In what is currently a parking lot in front of the Caldwell and Folk residence halls, the “West Village” dining commons, which will include additional areas for music practice as well as studying, will be constructed.
“[The commons is] a 54,000 square foot $29 million project on west campus,” said Rich Steele, Senior Director of Auxiliary Services at Tech. “We’re just moving into design at this point. About 10,000 square feet of the building will be for academic use. We’re working with the music department for some of the programs that will be occupying the space primarily, but it will be multipurpose space.”
According to Steele, the commons will be ready for use starting in Fall of 2017, allowing for a year in design and a year in construction. He emphasized that the commons would be mix between a student center, a dining hall and Clough.
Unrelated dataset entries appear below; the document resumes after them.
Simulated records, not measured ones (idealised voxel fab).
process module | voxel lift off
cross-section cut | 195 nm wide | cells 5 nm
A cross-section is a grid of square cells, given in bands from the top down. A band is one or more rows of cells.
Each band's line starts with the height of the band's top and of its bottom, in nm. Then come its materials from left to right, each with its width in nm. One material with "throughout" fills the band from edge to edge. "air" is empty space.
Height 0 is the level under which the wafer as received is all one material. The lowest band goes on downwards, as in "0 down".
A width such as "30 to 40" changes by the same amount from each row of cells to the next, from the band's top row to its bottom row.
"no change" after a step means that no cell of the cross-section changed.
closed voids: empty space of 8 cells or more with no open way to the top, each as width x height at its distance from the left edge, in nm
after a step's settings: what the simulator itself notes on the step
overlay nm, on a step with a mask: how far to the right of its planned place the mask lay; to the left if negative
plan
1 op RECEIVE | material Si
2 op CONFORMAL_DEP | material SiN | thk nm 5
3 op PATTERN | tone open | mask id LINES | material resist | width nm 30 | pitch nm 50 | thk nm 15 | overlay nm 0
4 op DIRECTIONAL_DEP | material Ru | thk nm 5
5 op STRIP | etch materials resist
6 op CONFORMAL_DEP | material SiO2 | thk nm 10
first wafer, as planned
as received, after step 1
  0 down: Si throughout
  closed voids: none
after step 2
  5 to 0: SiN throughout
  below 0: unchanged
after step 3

“We’ll have small study rooms, multipurpose meeting rooms, very open dining spaces,” said Steele. “[Those dining spaces] will not be controlled access dining operations like North Ave, Brittain and Woodruff where you have to swipe or pay as you get in the door. This will be more like a food court, where you would transact at each concept. We’re working on the details, but we think we have some novel approaches where students on a meal plan can easily eat there and get a full meal.”
However, unlike the current dining halls on campus, the commons will not function as an “all-you-can-eat” facility, according to Steele. He added that there was a distinct possibility that students who were on a meal plan would be able to receive second portions of food at the commons.
Auxiliary services is currently finalizing what concepts (eateries)will be present at the dining commons.
“We know that downstairs, we’re going to have some kind of brand-name retail plus an area that’s going to be grab-and-go and convenience store stuff,” Steele said. “We’ll close the Westside Market and essentially relocate those services into the West Village. Upstairs, on the rooftop, we hope to have another branded concept. The branded concepts are a little bit tougher to nail down, so we’re working with brands to see who is interested in being in these locations.”
Within the West Village, there will be dining on all three levels of the commons. The grab-and-go area of the lower floor will feature hot and cold food bars. Fresh fruit among other items would be available for purchase in this area. For the roof, another brand name concept will possibly be sought, according to Steele.
According to Steele, some of the ideas for the non-branded eateries have already been conceptualized.
“We have something called ‘Brazen Beast,’ which is more of a grill and barbecue type concept,” Steele said. “[Another concept will feature] rice bowls, noodle bowls, and pho. ‘Mindful,’ [will include] healthier eating and non-allergen foods.”
Two other options, “Sauce and Savor” and “Local Chefs” will focus on pizza and feature Tech’s chefs, respectively. Steele noted that these ideas have not been finalized, and that they are works in progress. Despite this, some of the concepts have had a number of menu items developed.
Tech is also working with a consulting group that specializes in developing branded food concepts, according to Steele. He added that this will allow the look and design of the food options in West Village to be more high end.
Steele also added that the West Village would be designed so that individuals who made use of the building would experience both indoor and outdoor space. To this effect, many large openings to the outside would be integrated into the structure.
For the music department, there will be choral and jazz practice rooms located in the West Village commons. According to Steele, these rooms will be specifically designed will choral and jazz practice in mind, but will also be available for other music groups.
A landscaped area will also be developed in front of the commons. According to Steele, a lawn outside the commons would be desirable. He noted that this would provide for the possibility of the commons hosting outdoor movies or other activities.
“We anticipate that we are going to connect the third floor [of West Village] with the top of the Curran Street parking deck,” Steele said. “We also anticipate that we are going to connect the second floor with Folk and Caldwell so that there is easy access. The lower level is on the street level, on Eighth Street and McMillan.”
Steele added that Auxiliary Services wants to incorporate individual study spaces into West Village. The spaces would be similar to the breakout rooms in Clough.
A group of students will soon be assembled to assess some of the current designs for West Village. According to Steele, this is a key step because some past Auxiliary Services projects that haven’t been utilized by students. Steele pointed to the example of students requesting 24-hour dining and the subsequent opening of North Avenue dining hall. However, It was rarely used after 2:00 a.m. Steele hopes to avoid similar mistakes with the new commons.